Marvel
Comics was built on titles with a 60-year history, like Fantastic Four, Spider-Man and the Hulk. But some of the characters recently getting attention and lighting up social media have names like Sharon Carter, Jimmy Woo and the Dora Milaje. When "Captain America: The First Avenger" and "Thor" hit theaters a decade ago, the contours of Marvel's plans for a cinematic universe -- building toward the "Avengers" -- took shape. Yet even for those weaned on the comics, the latest phase of Marvel's expansion has been notably defined by the depth of its bench, and the remarkable mileage extracted from less-familiar characters.
The marquee heroes used to launch Marvel onto streaming service Disney+ have been Wanda and the Vision, and the Falcon and the Winter Soldier. Those two projects, however, have been enriched by deftly incorporating peripheral players, eliciting enthusiastic responses from fans.
Wakandan bodyguards the Dora Milaje? Quicksilver? SHIELD agent Sharon Carter, astrophysicist Darcy Lewis, and FBI agent Jimmy Woo? Those personalities and others have cropped up in the Disney+ shows, reflecting the breadth of the Marvel Cinematic Universe, and underscoring the seamless way Marvel has mixed and matched talent in building its interlocking titles.
If Marvel has made this look organic, even easy, it wasn't always thus. Indeed, while one could envision the big-screen possibilities for properties like Spider-Man and X-Men (produced, incidentally, through other studios after Marvel Comics sold off the rights), the further producers reached into the grab bag, the more tenuous the commercial prospects always appeared to become.
From that perspective, the most important movie in building the current Marvel mystique in hindsight might have been "Guardians of the Galaxy," conjuring a major hit out of the spacefaring team of misfits in 2014. If Marvel fans were ready to buy a talking raccoon and tree, the sky -- or rather, universe -- really was the limit.

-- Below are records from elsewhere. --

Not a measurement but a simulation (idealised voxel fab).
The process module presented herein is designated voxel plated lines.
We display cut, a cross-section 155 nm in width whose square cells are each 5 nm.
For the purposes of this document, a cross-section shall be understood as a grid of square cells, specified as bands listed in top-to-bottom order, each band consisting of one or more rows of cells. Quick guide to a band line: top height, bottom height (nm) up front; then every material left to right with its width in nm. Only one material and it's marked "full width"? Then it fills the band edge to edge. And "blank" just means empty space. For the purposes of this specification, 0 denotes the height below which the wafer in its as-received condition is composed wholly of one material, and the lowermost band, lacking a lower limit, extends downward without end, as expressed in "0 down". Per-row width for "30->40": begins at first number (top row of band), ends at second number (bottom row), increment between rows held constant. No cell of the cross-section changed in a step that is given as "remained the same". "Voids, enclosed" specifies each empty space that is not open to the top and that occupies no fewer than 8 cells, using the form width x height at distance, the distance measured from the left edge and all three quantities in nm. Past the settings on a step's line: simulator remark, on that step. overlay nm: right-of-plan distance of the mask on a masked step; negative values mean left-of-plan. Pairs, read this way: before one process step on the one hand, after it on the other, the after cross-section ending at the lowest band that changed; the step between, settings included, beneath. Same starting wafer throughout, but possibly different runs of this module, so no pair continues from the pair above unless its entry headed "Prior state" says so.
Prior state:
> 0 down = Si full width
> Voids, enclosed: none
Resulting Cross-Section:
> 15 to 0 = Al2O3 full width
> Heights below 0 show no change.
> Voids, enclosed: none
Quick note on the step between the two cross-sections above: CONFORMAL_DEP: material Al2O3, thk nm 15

Marvel followed that the next year with "Ant-Man," which turned the one-time "Saturday Night Live" punchline into an unlikely success; and then demonstrated just how many heroes could be crammed into one movie with "Captain America: Civil War," which featured a battle involving a dozen characters and, among other things, introduced Black Panther before his solo movie in 2018.
For those weaned on the signature comics created by Stan Lee with artists Jack Kirby and Steve Ditko in the 1960s, the depth and breadth of Marvel's current appeal is beyond anything they could have reasonably expected, especially after some of the clunky adaptations from its early days. That's especially true since the Marvel/Disney tandem has yet to put its imprint on the title that started it all, Fantastic Four, after underwhelming attempts under the cinematic stewardship of Fox.
Marvel has approached its first Disney+ shows with the same sense of interconnectedness that has powered its roster of movies, which brought everyone together in spectacular fashion with "Avengers: Endgame." That film also marked the exit of two signature characters, Iron Man and Captain America, leaving some very sizable shoes to fill, with the latter's legacy providing the essence of the latest series.
While streaming occupies a different space than theatrical movie-going, "WandaVision" and "The Falcon and the Winter Soldier" have already demonstrated the advantages of using Disney+ as a lab to develop and explore characters that might not be ready for a $200-million blockbuster.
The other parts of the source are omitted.